I’ve been away from the computer for at least 40 hours, so I’ve got a lot of catching up to do.
In the meantime, I just want to note two comments on Amazing Grace, a film which was #10 in “North America” this past weekend, though it does not come to Canada for almost four weeks.
First, Beliefnet’s Charlotte Allen writes at OpinionJournal.com:
It is rare that a Hollywood film takes up a subject like William Wilberforce (1759-1833), the British parliamentarian who devoted nearly his entire 45-year political career to banning the British slave trade. Alas, a lot of people watching “Amazing Grace,” Michael Apted’s just-released film, may get the impression–perhaps deliberately fostered by Mr. Apted–that Wilberforce was a mostly secular humanitarian whose main passion was not Christian faith but politics and social justice. Along the way, they may also get the impression that the hymn “Amazing Grace” is no more than an uplifting piece of music that sounds especially rousing on the bagpipes.
In fact, William Wilberforce was driven by a version of Christianity that today would be derided as “fundamentalist.” One of his sons, sharing his father’s outlook, was the Anglican bishop Samuel Wilberforce, who wrote a passionate critique of “The Origin of the Species,” arguing that Darwin’s then-new theory could not fully account for the emergence of human beings. William Wilberforce himself, as a student at Cambridge University in the 1770s and as a young member of Parliament soon after, had no more than a nominal sense of faith. Then, in 1785, he began reading evangelical treatises and underwent what he called “the Great Change,” almost dropping out of politics to study for the ministry until friends persuaded him that he could do more good where he was.

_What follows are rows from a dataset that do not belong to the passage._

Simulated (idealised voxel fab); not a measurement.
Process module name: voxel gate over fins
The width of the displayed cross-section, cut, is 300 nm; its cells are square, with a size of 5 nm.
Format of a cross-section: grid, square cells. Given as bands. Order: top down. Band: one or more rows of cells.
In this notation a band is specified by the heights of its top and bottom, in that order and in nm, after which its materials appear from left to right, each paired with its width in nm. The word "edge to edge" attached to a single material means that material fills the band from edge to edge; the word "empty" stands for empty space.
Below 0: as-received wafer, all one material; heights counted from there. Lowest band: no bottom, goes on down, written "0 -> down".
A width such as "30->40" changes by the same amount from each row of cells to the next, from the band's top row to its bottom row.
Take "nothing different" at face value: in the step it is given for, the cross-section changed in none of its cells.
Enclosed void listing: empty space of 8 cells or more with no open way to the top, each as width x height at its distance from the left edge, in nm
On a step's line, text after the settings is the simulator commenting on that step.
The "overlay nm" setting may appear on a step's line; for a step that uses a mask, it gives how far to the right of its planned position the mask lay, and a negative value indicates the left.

And he did a great deal of good, as Mr. Apted’s movie shows. His relentless campaign eventually led Parliament to ban the slave trade, in 1807, and to pass a law shortly after his death in 1833, making the entire institution of slavery illegal. But it is impossible to understand Wilberforce’s long antislavery campaign without seeing it as part of a larger Christian impulse. The man who prodded Parliament so famously also wrote theological tracts, sponsored missionary and charitable works, and fought for what he called the “reformation of manners,” a campaign against vice. This is the Wilberforce that Mr. Apted has played down.
Second, Manohla Dargis writes in The New York Times:
“Amazing Grace,” a prettified take on the life and times of the 18th-century reformer William Wilberforce, carries a strong whiff of piety. It isn’t a bad smell; there are notes of roses and treacle in the mix, but also elements of sweat and pain. Wilberforce, born in 1759, was an abolitionist for much of his adult life and helped bring about the end of the slave trade in the British Empire and then slavery itself. He was an evangelical Christian and social conservative who rallied for animal rights and against trade unions, which makes him a tough nut to crack. It’s no wonder he makes a first-rate movie saint.
Serious-minded and squeaky clean, “Amazing Grace” is an imperfect look at an imperfect soul. It has been confidently directed by Michael Apted, who invests Wilberforce’s fight with a strong sense of conviction, and written by Steven Knight, whose other credits include “Dirty Pretty Things.” The overall effect is part BBC-style biography, part Hollywood-like hagiography, and generally pleasing and often moving, even when the story wobbles off the historical rails or becomes bogged down in dopey romance. Wilberforce often comes across as too good to be true, which may be why the fine Welsh actor Ioan Gruffudd, doubtless with the encouragement of his socially minded director, plays him with a hint of madness in his eyes. . . .
Biographical films are generally tricky, since the on-screen personality rarely matches the real one; they’re even trickier when the subject is shrouded in misty time and debate. In some quarters, “Amazing Grace” will succeed better as a diversion than as a nuanced record of Wilberforce’s life. Historians have been divided on his legacy, with one damning him as “the mouthpiece of the party of order and of the business world.” A contemporary asked Wilberforce, after he introduced a law that set back the cause of trade unions, why he paid more attention to African slaves than to Britain’s working poor, whose interests he probably helped obstruct for years. Religious writers, not surprisingly, are more charitably disposed toward him.
It’s equally unsurprising that the filmmakers don’t address these sharper criticisms. The film’s Wilberforce is a fanatic, a true believer, a crusader, a man of action and God, of stirring principle and tireless will. He’s at once pure and seductive, a dashing, romantic figure with a long black coat who talks to God while lying in his garden and keeps rabbits for pets. This matinee idol version might be wildly simplistic, even borderline caricature, but there is also something unfailingly attractive about a film character so wholly devoted to good. The screenplay doesn’t poke into the nature of that good — whether Wilberforce’s fight against slavery was truly selfless or flattered a sense of moral superiority — but it does make you think.
Both critiques agree that the film has “prettified” the historical Wilberforce, but they seem to disagree on the question of how the film treats Wilberforce’s religion. The religious writer seems to think the film has hidden Wilberforce’s more “fundamentalist” side and could stand to include more of the religious stuff, while the secular writer seems to think the character is a “fanatic” and the film may have enough religion as it is thank you very much.